How do you determine whether the function #f(x)=x^3+3x^2+5x+7# is concave up or concave down and its intervals?

To determine whether the function ( f(x) = x^3 + 3x^2 + 5x + 7 ) is concave up or concave down and its intervals, you can find the second derivative of the function and then analyze its sign.

The second derivative, denoted as ( f''(x) ), represents the concavity of the function. If ( f''(x) > 0 ) for a given interval, the function is concave up on that interval. If ( f''(x) < 0 ) for a given interval, the function is concave down on that interval.

To find ( f''(x) ), you first find the first derivative ( f'(x) ), then take the derivative of that result to find ( f''(x) ).

Given ( f(x) = x^3 + 3x^2 + 5x + 7 ), the first derivative ( f'(x) ) is ( f'(x) = 3x^2 + 6x + 5 ).

Taking the derivative of ( f'(x) ) yields the second derivative ( f''(x) = 6x + 6 ).

To determine the intervals of concavity, you need to find the critical points of ( f''(x) ) by setting ( f''(x) = 0 ) and solving for ( x ).

( 6x + 6 = 0 )

( x = -1 )

Now, test the intervals defined by the critical point ( x = -1 ) and any other relevant points in the second derivative.

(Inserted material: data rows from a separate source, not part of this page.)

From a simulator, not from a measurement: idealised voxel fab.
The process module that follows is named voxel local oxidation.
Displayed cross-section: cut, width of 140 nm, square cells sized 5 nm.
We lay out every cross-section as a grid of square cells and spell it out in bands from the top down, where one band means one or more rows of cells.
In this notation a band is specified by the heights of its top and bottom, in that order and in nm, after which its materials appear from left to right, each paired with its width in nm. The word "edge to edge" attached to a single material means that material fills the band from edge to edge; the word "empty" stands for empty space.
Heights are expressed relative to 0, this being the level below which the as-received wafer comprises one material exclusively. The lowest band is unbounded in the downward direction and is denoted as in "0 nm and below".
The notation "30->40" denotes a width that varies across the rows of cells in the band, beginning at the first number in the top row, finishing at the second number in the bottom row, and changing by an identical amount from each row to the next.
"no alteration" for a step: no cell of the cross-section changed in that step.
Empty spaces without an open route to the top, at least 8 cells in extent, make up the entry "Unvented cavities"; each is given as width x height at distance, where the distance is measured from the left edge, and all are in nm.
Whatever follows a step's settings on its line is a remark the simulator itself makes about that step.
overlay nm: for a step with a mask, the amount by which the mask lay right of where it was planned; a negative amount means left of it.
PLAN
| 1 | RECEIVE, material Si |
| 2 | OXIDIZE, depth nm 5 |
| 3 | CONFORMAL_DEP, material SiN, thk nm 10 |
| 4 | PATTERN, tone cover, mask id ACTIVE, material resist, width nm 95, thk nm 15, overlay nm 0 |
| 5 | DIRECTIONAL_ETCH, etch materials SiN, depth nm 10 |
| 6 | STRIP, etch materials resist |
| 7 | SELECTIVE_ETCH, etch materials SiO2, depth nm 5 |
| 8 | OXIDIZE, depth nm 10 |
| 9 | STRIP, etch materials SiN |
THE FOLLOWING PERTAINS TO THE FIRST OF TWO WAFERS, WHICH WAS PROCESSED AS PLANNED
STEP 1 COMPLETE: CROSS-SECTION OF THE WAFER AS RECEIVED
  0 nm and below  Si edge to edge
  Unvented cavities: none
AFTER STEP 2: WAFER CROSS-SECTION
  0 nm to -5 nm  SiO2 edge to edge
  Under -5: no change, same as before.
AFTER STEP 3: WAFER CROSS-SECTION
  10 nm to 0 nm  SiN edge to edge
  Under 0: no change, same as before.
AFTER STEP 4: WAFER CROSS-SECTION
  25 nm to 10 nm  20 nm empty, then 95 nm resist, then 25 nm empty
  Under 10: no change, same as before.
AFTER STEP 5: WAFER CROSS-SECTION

For ( x < -1 ), choose a test point such as ( x = -2 ):

( f''(-2) = 6(-2) + 6 = -12 + 6 = -6 ) (negative, concave down)

For ( -1 < x < \infty ), choose a test point such as ( x = 0 ):

( f''(0) = 6(0) + 6 = 6 ) (positive, concave up)

Therefore, the function ( f(x) = x^3 + 3x^2 + 5x + 7 ) is concave down for ( x < -1 ) and concave up for ( -1 < x < \infty ).